NASA is leveraging the AWS Cloud to study the effects of climate change; when live, NISAR satellite can be used by startups and researchers to predict vulnerabilities on earth.
This year, the world has witnessed violent weather patterns. The unpredictability has been because weather departments have not been able to crunch massive amounts of data and make sense of it. But the data was right there.
For example, the California fires, in Santa Rosa, had all the warning signs because data from NASA showed that the skies were clear for a couple of days before the fire broke out. On October 9, 2017, when giant smoke spots were spreading across the northern side of the State of California, firefighters used this to understand where the fire would be intense and also warn people about where the smoke was going. Eventually, they predicted that the smoke would go northeast and also mapped where the fire would create large disturbances.
Kevin Murphy, Program Executive at Earth Science Data Systems at NASA, said: “We can understand how smog gets transported from China to the US and also understand incidents during hurricanes, thanks to open data and analysis on the cloud. This data is available to researchers and companies to make sense of.”
Kevin was speaking at AWS re:Invent, Amazon's sixth annual cloud conference. The conference, which started on Sunday night in Las Vegas, will continue till December 1. It has historically been a platform for the internet giant to introduce new products, partnerships, and services for its web services division.
With ISRO and NASA launching the NISAR satellite in 2021, this satellite will generate 50 million peta bytes of data per year. It will take images of ice sheet collapses and will study ecosystem disturbances. This is important because of the significant compute power needed to crunch data to be made sense of. The colossal data expected to be crunched for Indians and Americans will be 80 terra bytes generated; 400TB will go into reprocessing where 150 peta bytes will need to be processed at 50GB per second.
This is where AWS comes in - this volume and variety of data is going to be crunched on AWS AI tools. What is even more interesting is that all this data is made, and will be publicly, available on the cloud. Courtesy AWS. Today, around 367 million variables have been indexed and made searchable. This data is available to researchers in milliseconds.
Earth data is a national asset today. It allows rigorous science investigations for spacecraft research, companies, geo-spatial scientists and airline companies. NASA has the single largest repository of earth science data and it integrates this data from diverse observational satellite platforms that observe gravity, atmosphere and water reservoirs. This data, which has been collected over a period of more than four or five decades, is now open to the public.

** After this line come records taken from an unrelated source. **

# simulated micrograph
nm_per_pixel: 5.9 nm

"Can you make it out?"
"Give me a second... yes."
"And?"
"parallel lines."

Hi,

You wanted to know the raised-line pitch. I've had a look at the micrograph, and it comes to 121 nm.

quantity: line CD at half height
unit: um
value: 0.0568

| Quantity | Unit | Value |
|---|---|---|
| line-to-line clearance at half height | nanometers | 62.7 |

“We need to share this data so scientists can help us predict outcomes on earth,” Kevin says.
NASA gives out data generated from the Earth Observing System Data and Information System (EOSDIS), which transforms and distributes data to different groups through API calls. This data has helped several businesses in agriculture and transportation. NASA has 3 million users for this data and distributes 24 peta bytes of data per day.
“We have visualisation and discovery tools for people to access with open APIs. Developers can build services to satisfy their clients,” Kevin says.
Analytics and processing speed is key in the open data world and NASA has created open APIs for all startups to connect to this data.
Who is crunching all this data?
Dan Pilone, CTO and Co-founder Element84, says the data modelling was done by his company for NASA.
“We had to forklift this heavy data to create sub-second search, which we brought down to answers in 500 milliseconds and worked on the project on a managed services mode on AWS,” Dan says. He adds that NASA’s aim was to open it up to as many people as possible to search and use.
However, there will be a few factors that people will have to keep in mind in the open source world. To manage a multi-node environment there will be permission and authentication problems, but the data will be integrated for all parties on AWS.
“The data should be protected during distribution,” Dan says.
The reason NASA is on Amazon Web Services is because the open data project can work on cost-effective large archive storage. NASA can also use predictive analytics and machine learning to look at past user behaviour and predict future behaviour of clients who use this data to help them search better.
Doing more in less time
Joe Flasher, Open GeoSpatial Data Lead at Amazon Web Services, says, “AWS tech allows public sector organisations to unarchive their data and structure it for crunching. Now students and researchers are using Landsat on AWS; they use its data in seconds.”
In the old days, processing 100,000 requests would take 200 days for a researcher; Amazon Web Services does that in less than a week.
In the world of data, users need to understand how to use it and what kind of tools and algorithms can make it easy to crunch them for insights.
A blog from Columbia University highlights the need for better tools for sustainable development. A recent report coordinated by Sustainable Development Solutions Network estimates the world will need to spend roughly $1 billion a year to sustain and enhance statistical systems.
The report, Data for Development: A Needs Assessment for SDG Monitoring and Statistical Capacity Development, proposes a typology of data systems and the estimated costs to measure and generate this data for 77 developing countries.
The blog adds that the world needs $300 million a year towards statistical systems and, going further, will need to leverage up to $200 million in additional development assistance to support country efforts.
The efforts of NASA and AWS to open up data and work with the startup community and researchers are commendable indeed.